Credentialing. Credentialing tiers provide a better assessment of an individual’s qualifications when working on a LEED project. The three tiers are Green Associate, LEED Accredited Professionals (LEED-AP) and LEED-AP Fellow. Green Associate is achieved by passing an exam that demonstrates an individual’s knowledge of LEED core concepts and strategies. LEED-APs require the individual to have actual LEED project experience as well as pass a rating system specific exam. The requirements to become a LEED-AP Fellow is still under development; however, the goal of this credentialing tier is to demonstrate the individual has the ability to provide guidance to various designers and builders throughout the LEED process such that certification is achieved.

Exam Tracks. Another new feature of LEED 2009 is the implementation of additional exam tracks. Individuals can become LEED accredited under the Homes rating system as well as the Neighborhood Development rating system. LEED for New Construction is now known as LEED AP Building Design + Construction. LEED for Existing Buildings is now known as LEED AP Operations + Maintenance. LEED for Commercial Interiors is now known as LEED AP Interior Design + Construction.

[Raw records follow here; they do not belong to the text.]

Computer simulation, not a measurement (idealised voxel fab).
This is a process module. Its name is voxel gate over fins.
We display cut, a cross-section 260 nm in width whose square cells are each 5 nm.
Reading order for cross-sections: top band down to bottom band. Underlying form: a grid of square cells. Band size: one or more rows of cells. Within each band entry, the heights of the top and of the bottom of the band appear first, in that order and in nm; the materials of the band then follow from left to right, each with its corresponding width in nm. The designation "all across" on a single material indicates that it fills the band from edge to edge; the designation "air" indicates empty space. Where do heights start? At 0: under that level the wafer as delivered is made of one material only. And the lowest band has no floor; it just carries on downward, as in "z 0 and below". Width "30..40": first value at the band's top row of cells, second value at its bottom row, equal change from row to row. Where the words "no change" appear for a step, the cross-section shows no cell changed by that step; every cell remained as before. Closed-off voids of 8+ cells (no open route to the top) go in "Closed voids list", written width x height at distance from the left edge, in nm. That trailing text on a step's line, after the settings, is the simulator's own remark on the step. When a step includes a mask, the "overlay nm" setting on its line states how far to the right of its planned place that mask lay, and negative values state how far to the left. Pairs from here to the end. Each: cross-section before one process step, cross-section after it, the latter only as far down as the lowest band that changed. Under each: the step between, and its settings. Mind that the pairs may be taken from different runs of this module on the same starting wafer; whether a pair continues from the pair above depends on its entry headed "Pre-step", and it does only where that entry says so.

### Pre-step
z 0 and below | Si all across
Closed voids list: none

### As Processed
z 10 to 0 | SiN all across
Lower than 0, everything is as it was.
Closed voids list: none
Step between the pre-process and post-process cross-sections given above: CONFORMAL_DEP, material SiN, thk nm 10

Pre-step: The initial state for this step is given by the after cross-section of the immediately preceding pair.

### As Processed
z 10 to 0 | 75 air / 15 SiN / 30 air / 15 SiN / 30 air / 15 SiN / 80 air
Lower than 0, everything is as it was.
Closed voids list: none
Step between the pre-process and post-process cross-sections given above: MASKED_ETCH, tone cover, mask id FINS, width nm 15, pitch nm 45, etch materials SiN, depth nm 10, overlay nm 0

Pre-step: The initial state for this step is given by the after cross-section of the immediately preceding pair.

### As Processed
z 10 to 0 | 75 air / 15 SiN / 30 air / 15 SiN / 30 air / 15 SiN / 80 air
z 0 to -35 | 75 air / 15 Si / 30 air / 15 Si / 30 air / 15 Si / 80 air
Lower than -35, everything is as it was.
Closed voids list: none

LEED Upgrades. The LEED rating systems are tentatively planned to be upgraded on a biennial cycle. Similarly, LEED-APs and Green Associates are required to maintain their credentials via continuing educational programs on a biennial schedule. LEED-APs are required to acquire 30 units of continuing education every two years, and Green Associates are required to acquire 15 units of continuing education every year. Qualifying credentialing maintenance courses are provided by LEED faculty or the recently developed Educational Provider Program (EPP). USGBC national would like individuals to contact their local USGBC chapters to provide the required credential maintenance. Starting in 2011, LEED APs and Green Associates will be required to pay a $50 biennial maintenance fee to keep their credential active in addition to the required educational courses.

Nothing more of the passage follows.